Foreword
Ann Honious, a historian for the National Park Service, has been
given the challenging assignment of writing yet another book about the
Wright brothers. The task was difficult because Wilbur and Orville
Wright were already about as well documented as anyone could be in their
era of history.
Early on, when the brothers began to work seriously on the problem of
flight, Octave Chanute encouraged them to keep careful records of what
they were doing. Mr. Chanute's recommendation merely strengthened a
predilection that was already there. Wilbur and Orville were careful and
methodical workers by nature, and fortunately they had an inherent
family trait of never throwing anything away if it had any conceivable
value.
So historians have available a huge treasure trove of notebooks,
journals, photographs, letters and personal memorabilia belonging to the
Wrights, as well as countless newspaper accounts and journal articles,
written by their contemporaries as the Wrights' fame spread. Succeeding
generations have added computer analog analyses, wind tunnel tests,
construction of replicas and other research studies to develop more
information about their lives and work.
This rich historical store has already generated much literature
about the Wrights, some of it apocryphal, of course. There are excellent
major historical, technical and biographical works, however, by writers
such as Fred Kelly, Marvin McFarland, Tom Crouch, Fred Howard, Charles
Gibbs-Smith, Howard Wolko, Alfred Gollin and Arthur Renstrom.

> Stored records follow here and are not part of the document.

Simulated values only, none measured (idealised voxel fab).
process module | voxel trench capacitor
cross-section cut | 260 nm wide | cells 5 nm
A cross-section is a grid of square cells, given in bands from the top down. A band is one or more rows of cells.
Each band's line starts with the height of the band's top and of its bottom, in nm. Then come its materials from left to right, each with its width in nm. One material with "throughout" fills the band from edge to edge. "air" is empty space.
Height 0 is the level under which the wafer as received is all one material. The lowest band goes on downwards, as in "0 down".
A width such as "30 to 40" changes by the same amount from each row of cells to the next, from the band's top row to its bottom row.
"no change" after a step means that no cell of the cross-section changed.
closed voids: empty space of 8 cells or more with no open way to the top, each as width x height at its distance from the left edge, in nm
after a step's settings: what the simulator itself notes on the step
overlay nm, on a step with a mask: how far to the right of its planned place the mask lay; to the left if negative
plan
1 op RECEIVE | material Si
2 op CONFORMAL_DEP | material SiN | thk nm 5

In view of all of this, what is left for a historian to write about?
Fortunately, Ann Honious has a fine sense of history, and for some
months she has been happily ensconced in a small office on the second
floor at 22 South Williams Street in Dayton, Ohio. Wilbur and Orville
Wright moved their bicycle shop and their printing office into this
building in 1895 so they could combine both of their commercial
businesses under one roof. It was here that they began manufacturing
their own brands of bicycles, and it was during this period that they
read about the death of Otto Lilienthal and started their serious study
of human flight.
The brothers had only to walk out the back door on Williams Street
and go a short half block south through the alley to reach 7 Hawthorne
Street, the house where Orville and Katharine had been born, and where
Wilbur died in 1912. Just north of the shop, facing on Third Street, was
the Hoover Block, the building that had housed Wright & Wright, Job
Printers, from 1890 till 1895.
In 1897, the brothers moved their shop around the corner and onehalf
block west to 1127 West Third Street, where they maintained their Wright
Company offices even after they had phased out their bicycle and
printing businesses in favor of flying machines. Orville stayed on there
after Wilbur's death until he built his laboratory in 1916. It was
another half block further west and just around the corner at 15 North
Broadway. And Orville's friend and classmate, the renowned poet Paul
Laurence Dunbar, had lived several blocks farther west on Summit
Street.
So after the family moved back to Dayton in 1884, those few blocks in
West Dayton were Wilbur and Orville's neighborhood home for the rest of
their lives. They tested their aircraft over the sands of Kitty Hawk and
the marshy ground of Huffman Prairie; they traveled abroad; they flew in
Washington, D.C., and France and Italy and Germany; they dined in
European palaces and had lunch at the White House; but they always came
back to the modest frame house on the West Side.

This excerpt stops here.